Effective computation of single gradients for minibatches

Samuel_Horvath · February 4, 2019, 8:52am

If I understand properly, there is no way how to get gradients for every single sample in minibatch in PyTorch. But is there an option to compute it more efficiently than running it in the loop and compute each gradient separately?

for im,lab in zip(images,labels):
            optimizer.zero_grad()
            output = model(im)
            loss = criterion(output, lab)
            loss.backward()
            grad_new.append(copy.deepcopy([x.grad for x in model.parameters()]))
            param_new.append(copy.deepcopy([x.data for x in model.parameters()]))

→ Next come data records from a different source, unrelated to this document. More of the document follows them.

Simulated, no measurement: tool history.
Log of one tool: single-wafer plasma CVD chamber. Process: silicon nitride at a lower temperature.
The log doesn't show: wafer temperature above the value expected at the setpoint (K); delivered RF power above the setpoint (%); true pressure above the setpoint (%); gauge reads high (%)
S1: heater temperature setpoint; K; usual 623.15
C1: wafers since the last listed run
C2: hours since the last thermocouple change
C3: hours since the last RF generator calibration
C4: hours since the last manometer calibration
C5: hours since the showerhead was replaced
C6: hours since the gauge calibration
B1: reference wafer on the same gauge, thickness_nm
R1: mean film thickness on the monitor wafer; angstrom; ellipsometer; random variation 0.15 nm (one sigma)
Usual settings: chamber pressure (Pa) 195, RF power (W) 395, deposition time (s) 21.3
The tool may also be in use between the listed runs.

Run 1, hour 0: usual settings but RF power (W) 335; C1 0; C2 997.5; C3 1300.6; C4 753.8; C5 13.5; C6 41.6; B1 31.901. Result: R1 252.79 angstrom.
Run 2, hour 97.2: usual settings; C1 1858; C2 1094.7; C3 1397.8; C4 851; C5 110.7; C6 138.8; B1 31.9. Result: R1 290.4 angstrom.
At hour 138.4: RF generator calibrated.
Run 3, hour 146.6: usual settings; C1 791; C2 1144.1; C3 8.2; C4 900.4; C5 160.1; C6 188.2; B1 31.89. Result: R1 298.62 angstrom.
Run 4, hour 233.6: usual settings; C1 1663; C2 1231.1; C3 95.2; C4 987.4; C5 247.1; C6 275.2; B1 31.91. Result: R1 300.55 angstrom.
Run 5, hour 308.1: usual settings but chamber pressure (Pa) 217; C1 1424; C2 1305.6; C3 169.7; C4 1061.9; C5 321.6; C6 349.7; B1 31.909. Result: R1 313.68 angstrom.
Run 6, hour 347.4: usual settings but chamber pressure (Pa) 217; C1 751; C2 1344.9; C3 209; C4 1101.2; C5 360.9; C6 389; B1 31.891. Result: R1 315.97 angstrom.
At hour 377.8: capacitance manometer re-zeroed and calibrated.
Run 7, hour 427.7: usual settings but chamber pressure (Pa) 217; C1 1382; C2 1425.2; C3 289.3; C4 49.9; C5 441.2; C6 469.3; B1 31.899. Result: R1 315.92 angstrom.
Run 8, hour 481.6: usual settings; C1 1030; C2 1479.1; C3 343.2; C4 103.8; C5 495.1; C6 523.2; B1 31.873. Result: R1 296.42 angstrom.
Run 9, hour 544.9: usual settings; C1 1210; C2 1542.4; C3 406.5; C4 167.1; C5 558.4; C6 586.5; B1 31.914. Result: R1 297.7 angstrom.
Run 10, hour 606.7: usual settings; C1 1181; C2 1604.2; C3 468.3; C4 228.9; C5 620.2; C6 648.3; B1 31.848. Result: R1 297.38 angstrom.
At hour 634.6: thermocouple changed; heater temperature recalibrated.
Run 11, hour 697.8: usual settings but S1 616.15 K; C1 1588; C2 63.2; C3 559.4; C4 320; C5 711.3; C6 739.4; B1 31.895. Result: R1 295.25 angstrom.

albanD · February 5, 2019, 9:50am

Hi,

I’m afraid this is the only thing you can do at the moment.

I was thinking this might be a feature we want to add.
Could you describe your use case please? To make sure we do something that match people’s need?

Samuel_Horvath · February 5, 2019, 4:31pm

Hi, thank you for your response. I am trying to construct an adaptive importance sampling strategy and there is an intuition that this should be connected with the change in the norm of the gradient (L-smoothness), so I need this quantity in order to update probabilities.

albanD · February 8, 2019, 11:19am

Hi,

Interesting. The main problem with this is that many operations like conv/linear actually do the accumulation during their backward pass: the matrix multiplication that is done during the backward of a linear is doing the accumulation. This means that you would need to rewrite these Modules to handle backward without accumulation. Or forward from a batch of weights (which they don’t at the moment).

lugiavn · February 8, 2019, 4:41pm

You can do forward with batch, but don’t average/accumulate the loss.
Computationally you still need to backward each sample separately there is no way to get around that.